Pack O Review: GEM
At some point, I really ought to acknowledge that each of the titles in the Pack O Games consists of only three letters. Speaking as a wordsmith, that alone is an achievement. I picture Chris Handy lying awake at night, struggling to name his latest creation. “GNT? RBY? NYX? DMN?” He furiously blots out the combinations of letters that fill his notepad, then calls out to his wife, rousing her from her sleep. “What’s another word for a bijou?” he asks, wiping away the perspiration on his forehead with the back of his hand.
Meanwhile, GEM is a game about the high-powered world of diamond auctioning.
Like both of the other Pack O Games entries I’ve played thus far, GEM isn’t exactly reinventing sliced bread. It’s distressingly simple, even for an auction game. Each round sees some gems laid out, usually paired up unless it’s a super-rare diamond, then tasks you with making a bid and hoping nobody trumps it. And hope you must, because this is a one-time bid, once around the table, one and done. There’s no back and forth, no cajoling, no staring in disbelief as the price for an otherwise mundane card ratchets up to insane levels by incremental degrees, spurred on by the same obsessive lobe in our brains that makes us competitive about college sports teams.
In short, it is not anything like eBay.
Instead, it’s a clever little mind game that takes a couple hands before it sinks its hooks into you. If you’re the round leader and there’s a card you want, you don’t have the option of lowballing and eventually getting around to bidding more. Instead, you’ve got to evaluate the table. How much does somebody have to spend? Do they want that particular card? If not, do they want to keep you from laying hands on it? That first bid might be the difference between watching as your prize is snatched out from under you or picking up the pair of gems that will win you the game. Or, y’know, spending way too much when you could have got the card for a song.
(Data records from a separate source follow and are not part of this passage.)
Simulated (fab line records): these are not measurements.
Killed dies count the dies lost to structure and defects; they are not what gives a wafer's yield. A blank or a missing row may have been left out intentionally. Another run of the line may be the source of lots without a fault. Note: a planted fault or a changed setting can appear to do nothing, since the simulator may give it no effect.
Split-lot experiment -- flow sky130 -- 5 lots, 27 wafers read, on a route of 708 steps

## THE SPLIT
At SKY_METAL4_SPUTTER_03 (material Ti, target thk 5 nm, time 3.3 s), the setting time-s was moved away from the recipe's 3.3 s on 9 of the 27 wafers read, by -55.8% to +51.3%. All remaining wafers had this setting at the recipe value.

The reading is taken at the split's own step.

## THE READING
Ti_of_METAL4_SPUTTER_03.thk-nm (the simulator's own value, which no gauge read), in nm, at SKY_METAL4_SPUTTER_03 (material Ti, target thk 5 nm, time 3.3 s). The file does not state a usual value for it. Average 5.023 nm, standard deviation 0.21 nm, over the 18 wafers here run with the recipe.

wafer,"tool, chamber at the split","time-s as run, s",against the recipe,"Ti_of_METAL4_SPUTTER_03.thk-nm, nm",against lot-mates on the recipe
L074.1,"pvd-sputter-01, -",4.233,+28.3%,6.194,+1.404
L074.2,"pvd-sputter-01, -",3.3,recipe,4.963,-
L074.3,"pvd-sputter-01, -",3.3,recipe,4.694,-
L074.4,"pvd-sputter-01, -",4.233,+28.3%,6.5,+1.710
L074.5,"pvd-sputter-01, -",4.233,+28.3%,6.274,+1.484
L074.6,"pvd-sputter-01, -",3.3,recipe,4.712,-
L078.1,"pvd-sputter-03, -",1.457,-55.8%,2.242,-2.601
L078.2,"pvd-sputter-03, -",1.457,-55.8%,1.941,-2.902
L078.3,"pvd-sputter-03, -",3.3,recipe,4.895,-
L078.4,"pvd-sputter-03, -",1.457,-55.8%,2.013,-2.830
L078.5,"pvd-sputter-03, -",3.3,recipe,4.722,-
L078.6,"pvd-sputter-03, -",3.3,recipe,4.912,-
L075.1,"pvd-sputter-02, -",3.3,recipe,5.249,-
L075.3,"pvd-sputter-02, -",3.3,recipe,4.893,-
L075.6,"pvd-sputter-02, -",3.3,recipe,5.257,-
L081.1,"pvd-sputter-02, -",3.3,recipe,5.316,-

The wrinkle is that each round ratchets up the tension by giving you more to spend. Early on you’re limited to your starting coins, the pocket change whose limited value keeps the initial bids low. By reinvesting your leftover cash into your collection between rounds, you increase your bidding power by leaps and bounds, until dropping six or seven moneys at a time isn’t going to cripple your finances outright. Of course, there’s a balance to strike. Because spent gems aren’t worth any points at the end, overspending might force you to carefully save up in order to reinvest in all the right gems.
Like HUE, GEM is at its best when it’s providing you with simple tools and a goal, goading you into some self-doubt, then just leaving you alone to bump up against your friends’ competing intentions. Being locked in a three-way spending spree to access the most emeralds isn’t what you’d call deep, especially because its one-bid system means you never really get “locked” into anything, but it does provide a decent volume of drama for such a slender package. Not the sort of game that would likely hit the table on a regular game night, but you could certainly do worse on a rainy vacation.
Posted on April 17, 2017, in Board Game and tagged Board Games, GEM, Pack O Game, Perplext, The Fruits of Kickstarter. Bookmark the permalink. 4 Comments.
So overall, as expected, this little box of little game is more of a cute gimmick that will gather dust than a collection of great little games, is it not?
Depends on how you engage with your games. Most of these aren’t titles I’d play at a game night, but I could see myself carrying the Pack O Games around in a backpack to goof around with at work or on a vacation. By the time I’m done with both sets, though, it will probably be pared down to just the best ones. HUE in particular is a good time-waster.
Unfortunately, so far it doesn’t quite measure up to Level 99’s Minigame Library, which included some genuinely awesome stuff. Infinity Dungeon, Master Plan, and Pixel Tactics were all wonderful. Noir and Grimoire Shuffle weren’t bad either. By comparison, Pack O Games feels like it may have taken its compactness two sizes too far.